Institute for War and Peace Reporting | Giving Voice, Driving Change

Election Date Controversy in Kazakstan

There’s little mystery about who’ll be the next Kazak president, but when the election will take place is less clear.
By Alim Bekenov

Few people in Kazakstan doubt that Nursultan Nazarbaev will win the next presidential election, but exactly when the poll should be held is proving considerably more controversial.

According to the constitution, the president serves for seven years, and then elections are held on the first Sunday in December after his term expires.

In Nazarbaev’s case, his seven years in office end after December 2005, on January 10 next year. That has led some, including justice minister Zagipa Balieva and the head of the Central Electoral Commission, Onalsyn Jumabekov, to argue that elections should be scheduled for December 2006.

Others insist that the poll must be held this December so that new presidential term can begin within the seven year time frame.

“How we legally justify an additional 11 months for a non-legitimate president is a big question,” said parliamentary deputy Erasyl Abylkasymov. “We need to gather at the end of August, have discussions, take a decision and hold elections on December 4 this year.”

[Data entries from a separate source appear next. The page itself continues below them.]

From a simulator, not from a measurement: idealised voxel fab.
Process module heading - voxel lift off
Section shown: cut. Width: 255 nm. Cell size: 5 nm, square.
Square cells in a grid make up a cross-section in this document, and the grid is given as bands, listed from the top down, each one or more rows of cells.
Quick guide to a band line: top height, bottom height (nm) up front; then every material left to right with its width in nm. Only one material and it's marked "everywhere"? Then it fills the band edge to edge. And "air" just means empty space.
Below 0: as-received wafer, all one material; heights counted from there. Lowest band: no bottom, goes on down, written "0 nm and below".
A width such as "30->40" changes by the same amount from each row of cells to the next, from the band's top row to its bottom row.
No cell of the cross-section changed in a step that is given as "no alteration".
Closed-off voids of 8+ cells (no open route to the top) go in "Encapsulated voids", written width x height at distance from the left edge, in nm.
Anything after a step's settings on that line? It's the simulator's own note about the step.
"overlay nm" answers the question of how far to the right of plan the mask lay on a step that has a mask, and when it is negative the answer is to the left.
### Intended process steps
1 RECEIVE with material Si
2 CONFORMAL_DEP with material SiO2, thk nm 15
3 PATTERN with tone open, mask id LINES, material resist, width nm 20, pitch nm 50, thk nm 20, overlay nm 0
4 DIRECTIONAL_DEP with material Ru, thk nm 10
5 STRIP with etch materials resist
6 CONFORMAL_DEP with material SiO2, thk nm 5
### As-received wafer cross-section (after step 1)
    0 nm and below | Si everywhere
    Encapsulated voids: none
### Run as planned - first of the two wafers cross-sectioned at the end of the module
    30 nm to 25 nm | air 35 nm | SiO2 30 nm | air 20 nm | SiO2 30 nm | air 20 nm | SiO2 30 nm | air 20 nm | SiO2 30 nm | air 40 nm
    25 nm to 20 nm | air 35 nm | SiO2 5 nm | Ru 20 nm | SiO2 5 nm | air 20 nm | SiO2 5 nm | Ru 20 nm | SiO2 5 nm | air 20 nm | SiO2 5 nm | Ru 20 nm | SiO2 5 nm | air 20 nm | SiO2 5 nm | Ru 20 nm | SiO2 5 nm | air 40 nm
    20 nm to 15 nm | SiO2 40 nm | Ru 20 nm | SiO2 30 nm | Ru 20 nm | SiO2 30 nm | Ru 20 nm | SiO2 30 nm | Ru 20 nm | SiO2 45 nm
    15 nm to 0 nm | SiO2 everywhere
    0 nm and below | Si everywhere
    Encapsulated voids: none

An election sooner rather than later also appears to be the unofficial government line. At a press conference of Nazarbaev’s Otan party, deputy party head Amangeldy Ermegiyaev plumped for a vote this year, “so that there can be no false rumours either in the country and outside it. We should not give people an excuse to say that our president is not legitimate.”

It’s up to the Majilis, the lower chamber of parliament, to announce the election date no later than the second Sunday in September.

But with no consensus on the issue as autumn approaches, parliament has turned to the Constitutional Council of Kazakstan for an official interpretation of the sections in the constitution relating to elections. Its decision is expected by mid-July.

“We Majilis deputies could violate the constitution because of the confusion of opinions,” said Valery Kotovich at a joint session of parliament, explaining the need to call in constitutional experts.

Local analysts believe that whichever way the constitutional council rules, elections will be held this year, not next. A June 13 report from the independent Institute for Socioeconomic Information and Forecasts and the KazRating polling agency found that 61 per cent of the 800 policy analysts and experts surveyed expect the presidential ballot to happen in December 2005.

“If the date for a presidential election is postponed to 2006, then it’s clear this will draw criticism from both the opposition and the international community,” said Serik Belgibaev, head of the department for sociopolitical studies at the Kazakstan Strategic Studies Institute.

On the other hand, Belgibaev predicted that “if elections are held in 2006, they will take place in a more difficult situation, as the opposition will be better prepared. At the moment, it is rather fragmented and can’t be said to have a clear strategy for the upcoming election yet.”

No matter when the election is are held, most have few doubts who will win, with 62 per cent of the analysts polled by KazRating expecting a Nazarbaev victory.

Among possible Nazarbaev rivals, only one definite candidate comes from the opposition ranks - Jarmakhan Tuyakbay, leader of the For a Just Kazakstan movement, and a former prosecutor general and Majilis speaker.

On June 15, a newly-formed bloc called the People’s Union of Kazakstan, which consists of the Asar party led by the president’s daughter Dariga Nazarbaeva and the little-known Democratic Party of Kazakstan, announced they would put forward a common candidate. It is still unclear whether they will name Nazarbaev himself, or a nominee of their own which could be Dariga.

A former steel industry worker who rose through the Soviet Communist Party’s ranks, Nazarbaev became the head of Kazakstan in 1989 when it was part of the USSR, and he has ruled independent Kazakstan since 1991.

Nazarbaev was reelected president in 1999, but Kazakstan had by then acquired a new constitution so that his current presidential term officially counts as his first, even though he has been in power for a decade and a half.

The president effectively launched his election campaign began in May last year, when in a televised speech, he confirmed his intention to stand again, saying, “under the constitution and current legislation, I have the right to stand for a new term, and if everything goes well, I will certainly take part in the presidential campaign”.

Over the last few months, Nazarbaev appears to have made good on that promise and has begun unofficial campaigning. In May, he visited the three western provinces of West Kazakstan, Aktyubinsk and Mangystau. In June, he was back on the election trail, going to several cities in the central Karaganda region, the oil-producing Atyrau region on the Caspian Sea, and Semipalatinsk and Ust-Kamenogorsk in east Kazakstan.

Alim Bekenov is the pseudonym of an IWPR correspondent in Astana.